Deep Q Learning

DQNAgent Class

class pykitml.DQNAgent(layer_sizes, mem_size=10000)

This class implements Double Deep Q Learning for RL. Use a Neural Network with huber loss for predicting Q values.

__init__(layer_sizes, mem_size=10000)
Parameters:
  • layer_sizes (list) – A list of integers describing the number of layers and the number of neurons in each layer. For e.g. [784, 100, 100, 10] describes a network with one input layer having 784 neurons, two hidden LSTM layers having 100 neurons each and a dense output layer with 10 neurons.

  • mem_size (int) – The size for storing experience replay.

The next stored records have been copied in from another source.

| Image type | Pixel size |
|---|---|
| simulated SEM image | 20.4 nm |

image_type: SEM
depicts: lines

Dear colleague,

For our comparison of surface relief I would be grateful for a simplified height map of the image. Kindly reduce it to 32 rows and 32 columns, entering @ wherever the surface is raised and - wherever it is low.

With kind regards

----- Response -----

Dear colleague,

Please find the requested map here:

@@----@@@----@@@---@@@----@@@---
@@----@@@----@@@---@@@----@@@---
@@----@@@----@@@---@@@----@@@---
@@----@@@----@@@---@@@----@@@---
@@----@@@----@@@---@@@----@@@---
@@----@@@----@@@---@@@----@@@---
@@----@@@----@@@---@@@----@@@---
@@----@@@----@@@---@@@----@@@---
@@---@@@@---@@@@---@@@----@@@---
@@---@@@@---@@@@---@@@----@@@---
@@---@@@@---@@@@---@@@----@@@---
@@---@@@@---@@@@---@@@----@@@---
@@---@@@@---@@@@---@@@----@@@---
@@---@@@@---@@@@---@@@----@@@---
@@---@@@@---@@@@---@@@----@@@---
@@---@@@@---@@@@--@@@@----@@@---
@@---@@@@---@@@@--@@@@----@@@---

train(env, nepisodes, optimizer, batch_size=64, render=False, update_freq=1, explr_rate=1, explr_min=0.01, explr_decay=0.99, disc_factor=0.95)

Trains the agent on the given environment using deep Q learning.

Parameters:
  • env (obj) – Object that represents the environment. See Environment Class

  • nepisodes (int) – Number of episodes to train for.

  • optimizer (any Optimizer object) – See Optimizers

  • batch_size (int) – How many samples from replay experience to train on on each step.

  • render (bool) – If set to true, will call the render() method in env object.

  • update_freq (int) – How often to update the target model in episodes.

  • explr_rate (float) – Initial exploration rate. Higher the exploration rate, agent will take more random actions.

  • explr_min (float) – Minimum exploration rate.

  • explr_decay (float) – Multiplication factor for reducing exploration rate after each episode.

  • disc_factor (float) – Discount factor, value of future rewards.

exploit(env, render=False)

Exploit the trained model to make decision. No training occurs. Use to demo the trained agent.

Parameters:
  • env (obj) – Object that represents the environment. See Environment Class

  • render (bool) – If set to true, will call the render() method in env

plot_performance(N=30)

Plots logged performance data after training. Should be called after train().

Parameters:

N (int) – How many points to take for the running mean.

Raises:

AttributeError – If the model has not been trained, i.e train() has not been called before.

Environment Class

class pykitml.Environment
abstract reset()

Resets the environment and returns initial state.

Returns:

initial_state – The initial state of the environment as a numpy array.

Return type:

np.array

abstract step(action)

Performas given action, modifies current state to next state, returns next state, reward and a bool to tell weather the episode has terminated.

Returns:

  • next_state (np.array) – The next state of the environment as a numpy array.

  • reward (int) – An integer telling the agent how well it performed.

  • done (bool) – Flag to tell weather the environment has reached a terminal state.

abstract close()

Called after training is completely, properly closes/exists the environment.

render()

Method to render the environment, show a visual representation of the environment.

Example : Cartpole using gymnasium

import gymnasium as gym
import pykitml as pk

# Wrapper class around the environment
class Environment:
    def __init__(self):
        self._env = gym.make('CartPole-v1', render_mode="human")

    def reset(self):
        return self._env.reset()[0]

    def step(self, action):
        obs, reward, done, _, _ = self._env.step(action)

        x, _, theta, _ = obs
        x_threshold = self._env.env.env.env.x_threshold
        theta_threshold_radians = self._env.env.env.env.theta_threshold_radians

        # Reward function, from
        # https://github.com/keon/deep-q-learning/blob/master/ddqn.py            
        r1 = (x_threshold - abs(x)) / x_threshold - 0.8
        r2 = (theta_threshold_radians - abs(theta)) / theta_threshold_radians - 0.5
        reward = r1 + r2

        return obs, reward, done

    def close(self):
        self._env.close()

    def render(self):
        self._env.render()

env = Environment()

# Create DQN agent and train it
agent = pk.DQNAgent([4, 64, 64, 2])
agent.set_save_freq(100, 'cartpole_agent')
agent.train(env, 500, pk.Adam(0.001), render=True)

# Plot reward graph
agent.plot_performance()